Thursday, April 8, 2010

Beware the Intellectual?

In 1987, Paul Johnson published a powerful and enlightening tract in the Wall Street Journal entitled The Heartless Lovers of Humanity. The above-linked article is well-worth a full read.

An objection to Mr. Johnson's article might be made along the lines that he conflates intellectualism and detachment from objective reality. Though many of the intelligentsia are but petty tyrants of the principalities of the mind in the insular ivory castles of academe, there are intellectuals who are sufficiently sensitive to the dangers of abstraction and the superficial imposition of categories on natural phenomena as to take the necessary precautions against overgeneralization and the reification of ideals.

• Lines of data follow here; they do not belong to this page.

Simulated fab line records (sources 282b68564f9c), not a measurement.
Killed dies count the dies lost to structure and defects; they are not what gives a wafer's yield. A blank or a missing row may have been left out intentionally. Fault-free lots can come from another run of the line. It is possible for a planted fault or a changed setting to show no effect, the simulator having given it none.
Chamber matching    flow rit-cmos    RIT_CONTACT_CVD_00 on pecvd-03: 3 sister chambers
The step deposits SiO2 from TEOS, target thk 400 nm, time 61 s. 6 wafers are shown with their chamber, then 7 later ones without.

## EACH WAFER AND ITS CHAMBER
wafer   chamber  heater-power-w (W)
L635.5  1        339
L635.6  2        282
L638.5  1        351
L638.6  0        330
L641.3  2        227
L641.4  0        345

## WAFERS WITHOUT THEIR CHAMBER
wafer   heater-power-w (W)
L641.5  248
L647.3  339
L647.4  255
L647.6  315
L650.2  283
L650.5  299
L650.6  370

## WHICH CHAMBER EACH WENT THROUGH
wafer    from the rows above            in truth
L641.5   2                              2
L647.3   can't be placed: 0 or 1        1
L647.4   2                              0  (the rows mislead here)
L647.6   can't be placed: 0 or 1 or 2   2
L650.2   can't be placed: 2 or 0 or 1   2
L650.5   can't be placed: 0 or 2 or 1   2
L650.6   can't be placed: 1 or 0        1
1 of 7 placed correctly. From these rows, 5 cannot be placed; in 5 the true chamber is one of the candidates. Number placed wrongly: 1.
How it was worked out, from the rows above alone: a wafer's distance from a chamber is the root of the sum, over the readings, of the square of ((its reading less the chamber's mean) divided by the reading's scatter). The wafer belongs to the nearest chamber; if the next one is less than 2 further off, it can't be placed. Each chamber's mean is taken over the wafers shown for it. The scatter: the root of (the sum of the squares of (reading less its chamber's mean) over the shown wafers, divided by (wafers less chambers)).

A note on the much-discussed foibles of a Ms. Ayn Rand. Though Rand may have treated many of her courtesans with a certain measure of damnable contempt, she was an advocate of the integration of philosophy and the life of individuals; along with the right to act as they deign fit, so long as they are the final repository of merits in this life, individuals are permitted to direct the debauched stage-plays of the Marquis de Sade so long as they are able to requisition the willing accomplices. Thus the connexion of Rand's tendency for abstraction and her private peccadilloes is tenuous indeed. A fierce opponent of collectivism, and particularly the "categorical imperatives" of the German idealist Immanuel Kant, Rand was not as much an advocate of imposing her ideals on a faceless humanity than having faceless humanity cease imposing its ideals on the individual.

Below is an aperitif to whet the reader's appetite:

In the past 200 years the influence of intellectuals has grown steadily. It has always been there, of course, for in their earlier incarnations as priests, scribes and soothsayers, intellectuals have laid claim to guide society from the very beginning. From the time of Voltaire [1694-1778] and Rousseau [1712-78], the secular intellectual has filled the position left by the decline of the cleric, and is proving more arrogant, permanent and above all more dangerous than his clerical version.

It was Percy Bysshe Shelley who, in his 1821 tract "In Defense of Poetry," first articulated what I might term the Divine Right of Intellectuals. "Poets," he wrote, "are the unacknowledged legislators of the world." This claim is now taken for granted by the large if amorphous body that sees itself as "the intellectuals" or "the intelligensia." The practical influence of intellectuals has expanded enormously since then. As Lionel Trilling [1905-75] put it, "Intellect has associated itself with power as perhaps never before in history, and is now conceded to be itself a kind of power."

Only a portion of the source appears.